Faux Heart Attacks

» My Father's Bike: 0.714 (28,567 / 40,000 words)
» Wind, Bear, and Moon Query: 0.000 (0 / 26 weeks)
» Summer Biking: 0.228 (91.2 / 400 km)

One useful method of getting an genuine imitation heart attack:

  1. Ride your bike after not doing it for a couple weeks because you are (still) sick.
  2. Do so on a really humid and hot day.
  3. Worry about a wobble in the rear tire.
  4. Struggle a lot trying to beat your wife's time and then just equal her.
  5. Lean bike against office door.
  6. Get really, really involved with work.
  7. Jump loudly when bike tire explodes without anyone touching it.

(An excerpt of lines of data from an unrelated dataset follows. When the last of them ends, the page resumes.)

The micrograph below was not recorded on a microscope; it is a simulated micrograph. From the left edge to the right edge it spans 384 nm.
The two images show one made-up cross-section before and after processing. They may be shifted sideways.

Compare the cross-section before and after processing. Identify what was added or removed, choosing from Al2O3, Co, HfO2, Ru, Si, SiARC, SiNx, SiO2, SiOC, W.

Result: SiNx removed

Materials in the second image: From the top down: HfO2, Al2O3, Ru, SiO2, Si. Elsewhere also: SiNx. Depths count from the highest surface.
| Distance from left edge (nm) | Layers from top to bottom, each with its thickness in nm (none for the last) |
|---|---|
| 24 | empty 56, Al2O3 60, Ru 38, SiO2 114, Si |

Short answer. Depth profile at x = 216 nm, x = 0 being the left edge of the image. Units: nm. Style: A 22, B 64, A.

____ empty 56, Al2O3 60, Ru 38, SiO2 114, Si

So, my tire decided that it was done and committed suicide yesterday. Startled the hell out of me and was good for a few minutes of everyone asking what in the world that noise was. The rest of the day was rather sedate. I'm trying to get LDAP and PAM (ldap-pam) running in our office.

Oh, because my Google-Fu didn't find it, if you get "I have no name!" and you are not using ncsd, make sure your /etc/pam_ldap.conf and /etc/libnss_ldap.conf are chmod a+r. Just note to others who spend two days trying to figure it out.

Last night, I worked on Sprite3 on BooGame. This is going to be a graphics library for doing sprites in various rendering systems and eventually leading into getting a GUI (menus, windows, etc) working on a pure graphical interface. Kind of like the windows and popups you see in games. I had hopes that CeGui# would do it, but I can't get that project to do what I need it to. I didn't get very far--I spent two weeks thinking about it, but when I got into actually coding it... nada. I did manage to get one demo working, of three kids moving around the screen every five seconds.

I did have one minor disappointment. In 2004, I wrote something jendave called the Moonfire Demos for SDL.NET. It was my effort to do basically the same thing with Sprite3, but years ago. Sprite3 is also what I did with my Gtk# Sprites, but that isn't really important. Last year or so, jendave said he was working toward moving SDL.NET into more of a pygame approach, which is to provide simple game-related functionality instead of my rather specific sprite library. I thought he was going to keep them in there, but in the last couple rounds of changes, apparently most of my stuff was taken out.

On one hand, I can understand that. I haven't done much with SDL.NET for a few years and I wasn't maintaining it. But, it hurts a bit to find out that something I worked on basically got removed because it was too broken. I can understand that it happen and I hope that I won't drop Sprite3 the same way, though I do plan on getting it working on SDL.NET again, mainly because I keep finding myself wanting this library for the various game projects and maybe if I do it properly, I'll stop doing it. Or at least stop reinventing the wheel every nine months.

It's may fault for not paying attention to SDL.NET and the ton of other projects that I start to get involved with, I know that. And this is the consequences of doing paying attention since I have simply so many other projects to work on.